Rant on, yo...
Well if you’ll let me rant; on March 1st I emailed Dear Dr. Cohen, I never expected a reply.
For those know don’t know Dr. Cohen, is on the Council on Foreign Relations, a close friend with Gorbachev, and since 1998, Cohen has been professor of Russian Studies and History at New York University.
This is what I wrote and he wrote me minus the email addresses.
Dear Dr. Cohen,
I hope you will forgive me; I am not one of your students. I have been
reading your writings lately and wanted to reach out to you. I first
saw your position while on MSNBC and was surprised that someone was
actually making sense about this issue and not attempting to sell the
extremist line against Russia that you hear everywhere else in the
mainstream American press. It was also the first time I saw someone
describe an actual solution to this, a federalized Ukraine, and this
was before thousands had to die in Donbas. It's been a shame I haven't
seen you invited back. Now the only place I see you given a platform
to make your position is on Zakarias show on CNN, and I give them a
lot of credit for that. I find it shameful that it's very difficult to
find anyone of intelligence on this issue being given a platform in
the mainstream media in the US anymore. I don't use the term
mainstream media in the context you hear on Fox News, but in the true
sense of the phrase encompassing all main media outlets in the United
States.
This is a massive failure of policy, and a failure of diplomacy that's
resulted in what I think is possibly the most dangerous situation
happening in the world right now. We''re close to war right now as
astonishing as that is to say, and you never hear that considered. If
the only two narratives you ever hear are one that this is all the
fault of Russia and the US is blameless in all counts, or that this is
just Putin protecting ethnic Russians and everything Putin is doing is
rooted in humanitarian assistance you lose the gray area in the
middle where the truth lies. And all the while we have a humanitarian
catastrophe.
This is a humanitarian crisis of enormous magnitude. Five thousand
dead. 1 million displaced. The government in Kiev isn’t paying any
pensions anymore for anyone in the Donbas. Even if they did there are
women, children, and the elderly trapped with minimal infrastructural
support. The weather is cold, and harsh. Where is the right to protect
civilians come in that the US always preaches about in the Middle
East?
This is sad. This is incredibly dangerous. We're getting locked into a
new cold war that's much more dangerous than the last one since the
focal point of this cold war is right on Russia's border as opposed to
the last one which had its focal point on Berlin. If the central
government in Kiev falls, which isn't an impossibility today; it could
be replaced by even more extremist elements in the governing
coalition. If that happens Russia will move into the eastern provinces
to protect the people left, and deal with the already existing
humanitarian situation. It's not hard to imagine a situation under
those circumstances where NATO could move troops into western Ukraine
through Poland, and we have the Cuban missile crisis as you have aptly
equated this too. A far more dangerous one then we experienced in
1962, and one I don't see a way out of. Washington feels it's
infallible, and Putin sees it as existential for Russia, and his own
personal legacy.
And the damn of this is if we ever get to the point of having a deal,
the deal will look more or less like the same deal proposed over a
year ago before everything started spiraling out of control. If this
ends without an even larger war it will be because Ukraine ended up as
a federated state. If historians have the opportunity to will look
back on this in the future, it will be seen as a massive failure of
diplomacy that caused a massive humanitarian crisis, and the threat of
a ground war in Europe. Sadly we don't seem to have any statesman who
will sit down and negotiate a way out of this.

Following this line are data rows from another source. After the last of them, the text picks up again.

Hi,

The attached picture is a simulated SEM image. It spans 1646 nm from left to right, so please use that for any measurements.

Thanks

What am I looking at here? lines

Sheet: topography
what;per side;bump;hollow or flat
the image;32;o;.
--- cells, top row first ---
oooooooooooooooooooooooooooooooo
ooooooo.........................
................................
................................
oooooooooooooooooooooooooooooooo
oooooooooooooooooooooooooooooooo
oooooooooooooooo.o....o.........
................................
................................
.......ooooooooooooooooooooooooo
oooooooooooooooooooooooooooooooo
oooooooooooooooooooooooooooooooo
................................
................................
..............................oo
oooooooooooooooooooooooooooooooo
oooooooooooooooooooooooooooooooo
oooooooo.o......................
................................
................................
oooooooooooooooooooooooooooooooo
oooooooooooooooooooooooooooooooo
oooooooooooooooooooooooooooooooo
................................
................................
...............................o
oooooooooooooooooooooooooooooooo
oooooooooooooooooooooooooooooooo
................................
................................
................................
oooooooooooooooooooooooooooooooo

Dr. Cohen how do you see this ending? If this is a Cuban Missile
Crisis like scenario, who blinks? I want you to know there are young
men like myself who are paying attention to this. There are people
like myself who are looking for the real facts going on. I also wanted
to ask where you get your news about this. I would be delighted to
hear your response to anything I've written to you about.
With my deepest respects,
Tom Harvey
to me
Dear Tom Harvey,
Many thanks for your thoughts. I agree, of course. The best chance to end the UKR crisis
through diplomacy/negotiations is Minsk II, the alternative being war with Russia perhaps.
War factions in several capitals, esp. DC and Kiev, have been trying to undermine this
diplomatic initiative by Merkel and Hollande, but it seemed the Minsk conditions were being
slowly implemented on the ground in E. URK. The killing of Nemtsov will now be used by
the war factions to claim no deal with Putin is permissible. I am currently in Western Europe
headed for Moscow in a few days, and therefore not sure what is being said in the US press
or on the Sunday talk shows, but I am guess the talk asserts Putin's guilt or complicity.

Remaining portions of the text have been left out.